Joining The Dots

I think sometimes we look at things in a lens that is too focused.

For many years we’ve looked and laughed at internet enabled fridges and tweeting plants but to make sense future thinking people have  taken a step back and had the imagination to see the whole ecosystem of the connected home, a world where you can turn on your cooker from work, or check to see if you have left the garage door closed.

But I still think these use cases are rather pathetic, relatively fringe and certainly not providing enough value to make the $15k investment in an entirely connected home worthwhile.

But when you really take a step back, where you vision includes things that seem rather peripheral,  you can begin then to  join a lot of things together that show how amazing things could happen.

I don’t think we are far from a world where the world of advertising starts becoming less the use of creativity to get brands and consumers to connect and engage, but a world where creativity is used to allow brands to provide value to consumers. The process of agencies like the IPG Media lab will be to have the imagination but also the knowledge of fringe technology to join the dots together and to do so in the context of business and brands.

We are talking of a world of both creative business models and branded utility.

I think in less than 3 years a connected home will include a fridge that knows what products we like, what food we have, when it is about to turn bad, where we are going to be that week, who we may expect to have come and visit.

This may seem rather out there, but it’s a simple question of taking in some of the utility that apps like “Slice” provide now, advancing it a little, and then pulling data from your google calendar, location and other sources to help suggest solutions, or as we like to call it, the world of “anticipatory computing

In a world like this, an online grocery company could subsidize the cost of your fridge by ensuring that it will only be able to order goods from their own site.

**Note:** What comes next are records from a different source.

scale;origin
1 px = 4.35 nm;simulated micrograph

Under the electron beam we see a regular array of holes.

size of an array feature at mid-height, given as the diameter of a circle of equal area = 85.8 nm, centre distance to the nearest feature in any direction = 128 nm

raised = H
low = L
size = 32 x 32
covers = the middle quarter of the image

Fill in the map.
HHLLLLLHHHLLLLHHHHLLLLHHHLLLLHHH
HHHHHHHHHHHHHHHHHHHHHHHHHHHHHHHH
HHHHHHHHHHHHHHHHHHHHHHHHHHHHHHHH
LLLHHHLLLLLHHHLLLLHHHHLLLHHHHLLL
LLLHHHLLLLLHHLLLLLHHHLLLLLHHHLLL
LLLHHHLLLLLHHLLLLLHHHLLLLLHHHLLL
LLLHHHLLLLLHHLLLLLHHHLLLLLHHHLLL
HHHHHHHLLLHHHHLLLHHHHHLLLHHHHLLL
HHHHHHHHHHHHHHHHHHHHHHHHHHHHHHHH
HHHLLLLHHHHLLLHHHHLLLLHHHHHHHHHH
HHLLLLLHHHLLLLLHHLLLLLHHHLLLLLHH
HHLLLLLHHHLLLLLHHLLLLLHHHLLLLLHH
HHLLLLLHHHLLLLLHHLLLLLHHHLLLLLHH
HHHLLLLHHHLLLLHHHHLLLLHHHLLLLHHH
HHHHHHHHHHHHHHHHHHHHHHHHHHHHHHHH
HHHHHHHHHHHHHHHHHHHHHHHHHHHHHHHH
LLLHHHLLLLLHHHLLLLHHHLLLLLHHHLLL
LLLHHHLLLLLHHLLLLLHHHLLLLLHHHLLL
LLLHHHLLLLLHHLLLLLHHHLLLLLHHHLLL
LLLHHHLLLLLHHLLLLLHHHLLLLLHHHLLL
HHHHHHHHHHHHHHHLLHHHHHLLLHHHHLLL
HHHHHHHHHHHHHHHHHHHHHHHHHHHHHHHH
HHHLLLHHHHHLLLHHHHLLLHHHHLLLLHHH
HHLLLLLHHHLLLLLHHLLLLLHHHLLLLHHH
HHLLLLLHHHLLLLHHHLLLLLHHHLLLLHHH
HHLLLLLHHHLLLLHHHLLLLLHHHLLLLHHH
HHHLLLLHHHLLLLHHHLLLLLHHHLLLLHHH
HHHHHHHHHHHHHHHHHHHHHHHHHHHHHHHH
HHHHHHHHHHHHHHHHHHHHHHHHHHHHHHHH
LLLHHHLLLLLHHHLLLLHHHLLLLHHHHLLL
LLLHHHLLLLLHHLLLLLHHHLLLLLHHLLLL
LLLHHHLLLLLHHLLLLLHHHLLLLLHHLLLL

You may find that you never run out of milk because it’s ordered before it’s about to go bad or run out.

You may find ads for food products that sync with your fridge and tell you what else you need to order to make a suggested recipe and order it for you.

This is world far removed from the now, but not because the technology is so advanced, but because our attitude towards “advertising” shifts away from technology as an enabler of better brand messaging, but technology as an enabler of better brand solutions.